Saturday, May 2, 2009

Vampirella 47


Enrich provides the cover for this issue of Vampirella, dated December 1975.

First is "Mother's Coming Home" by Gonzalo Mayo (art) and Bill Dubay (story). Taking place during the period of time while Pendragon and Conrad are supposedly dead (found out not to be the case two issues later), Vampirella is away on her out trying to avoid the authorities. She comes across Barbara, a young woman who acts as if her dead mother is still alive. It is later revealed that Barbara was in a mental institution and was the one who murdered her mother. Vampirella sucks the blood from her, killing her, the first time she does so without any guilt.

Second is "The Secret Legacy of Gaslight Lil'" by Luis Garcia (art, miscredited as Jose Garcia) and Bill Dubay & Victor Mora (story, Mora uncredited). This story was originally printed in Europe in the publication Pilote and appears rewritten here. It features a woman who works as a prostitue under Gaslight Lil of the title and gains the powers of a succubus. She partially drains the life of two men who come by and also controls their minds, causing them to head out with her and become outlaws. A fairly good story, enhanced much by Garcia's terrific art. Unfortunately this would be his last story published in a Warren magazine. One of the characters in this story is visually based on the actor Paul Newman.

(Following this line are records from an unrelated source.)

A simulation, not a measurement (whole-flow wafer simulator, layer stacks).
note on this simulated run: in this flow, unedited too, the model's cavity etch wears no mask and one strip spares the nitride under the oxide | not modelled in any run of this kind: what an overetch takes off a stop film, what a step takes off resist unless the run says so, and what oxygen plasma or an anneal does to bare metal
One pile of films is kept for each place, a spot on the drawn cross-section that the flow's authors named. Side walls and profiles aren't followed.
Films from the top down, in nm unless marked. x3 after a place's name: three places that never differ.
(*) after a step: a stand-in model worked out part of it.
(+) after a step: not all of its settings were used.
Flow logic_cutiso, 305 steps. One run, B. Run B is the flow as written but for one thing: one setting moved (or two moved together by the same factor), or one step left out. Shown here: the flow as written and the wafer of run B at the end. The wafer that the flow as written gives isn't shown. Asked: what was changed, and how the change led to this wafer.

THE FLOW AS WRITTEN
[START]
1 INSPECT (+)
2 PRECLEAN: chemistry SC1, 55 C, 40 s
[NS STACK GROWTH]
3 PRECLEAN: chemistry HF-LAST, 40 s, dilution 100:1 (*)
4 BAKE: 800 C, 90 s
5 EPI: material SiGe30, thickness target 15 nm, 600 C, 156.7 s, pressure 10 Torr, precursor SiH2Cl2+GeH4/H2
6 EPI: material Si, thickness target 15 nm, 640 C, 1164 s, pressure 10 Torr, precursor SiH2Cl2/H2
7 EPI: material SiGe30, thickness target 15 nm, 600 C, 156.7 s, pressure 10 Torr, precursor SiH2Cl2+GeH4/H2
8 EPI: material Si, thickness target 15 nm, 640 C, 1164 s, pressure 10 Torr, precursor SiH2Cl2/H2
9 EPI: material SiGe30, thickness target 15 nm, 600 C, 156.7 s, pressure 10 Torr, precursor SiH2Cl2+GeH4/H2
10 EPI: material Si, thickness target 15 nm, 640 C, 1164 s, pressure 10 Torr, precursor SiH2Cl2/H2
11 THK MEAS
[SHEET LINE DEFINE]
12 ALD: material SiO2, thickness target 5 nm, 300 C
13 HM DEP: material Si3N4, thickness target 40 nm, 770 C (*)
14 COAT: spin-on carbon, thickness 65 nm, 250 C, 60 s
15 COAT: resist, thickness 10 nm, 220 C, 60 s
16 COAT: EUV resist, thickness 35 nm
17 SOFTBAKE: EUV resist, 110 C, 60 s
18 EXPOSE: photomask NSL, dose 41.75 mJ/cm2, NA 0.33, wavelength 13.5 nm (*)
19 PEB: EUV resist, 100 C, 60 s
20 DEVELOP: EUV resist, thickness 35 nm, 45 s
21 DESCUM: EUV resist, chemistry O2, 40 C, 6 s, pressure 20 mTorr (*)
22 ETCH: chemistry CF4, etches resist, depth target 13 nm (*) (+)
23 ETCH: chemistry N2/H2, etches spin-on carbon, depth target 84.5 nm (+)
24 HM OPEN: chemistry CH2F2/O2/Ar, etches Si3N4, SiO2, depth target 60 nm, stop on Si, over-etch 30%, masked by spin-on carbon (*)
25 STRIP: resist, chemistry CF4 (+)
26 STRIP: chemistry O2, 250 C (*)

Third is "Children of Wrath" by Ramon Torrents (art) and Gerry Boudreau (story). A wealthy man leaves his job and fiance to join the Brandon Abbey monastery, having to pay $1 million dollars to join. His fiance Elizabeth, very upset, heads there himself and sneaks in, being captured. There she finds that the abbey is actually some sort of bordello where men live out their every whim, particularly with the women they have captured there. She is kept there herself and raped by those there. Eventually she is able to escape when her fiance tries to kill her, taking his knife and killing him. Then she and the other woman kill all those there. In the epilogue we find the opposite occur, as a woman heads there to join the Convent of St. Elizabeth.

Fourth is "Gamal and the Cockatrice" by Auraleon (art) and Bruce Bezaire (story). A terrific story, one of the best Warren stories of all time. It is included within the top 25 stories in the Warren companion. A tribe in the dessert is told by one of their members, Gamal, that he has killed the cockatrice, the half chicken/half snake creature that kills anyone who looks at it. Using a complex story he tells them how he killed it. When the man offering a reward for the death of the creature refuses to pay, Gamal admits that he also kidnapped another cockatrice and that he will unleash it unless they give him a third of the tribe's wealth and three of their women. They relent to his demands, and it is never really revealed whether he actually killed or captured a cockatrice.

Last is "The January Man" by Luis Bermejo (art) and Gerry Boudreau (story). This story features a group of boys who meet the January Man, a mysterious man who brings them to another world. He claims to be the guardian of January, and that when he dies he will have to choose another guardian. Back in the real world everyone gets worried over the missing children. The children defeat the evil Summer Guardians, but two vanish while doing so. The January Man helps the remaining children bring them back to life. Afterwards they return to the real world , with one of them made the guardian for next January. The light hearted nature makes one wonder whether this story was originally intended for a Christmas issue.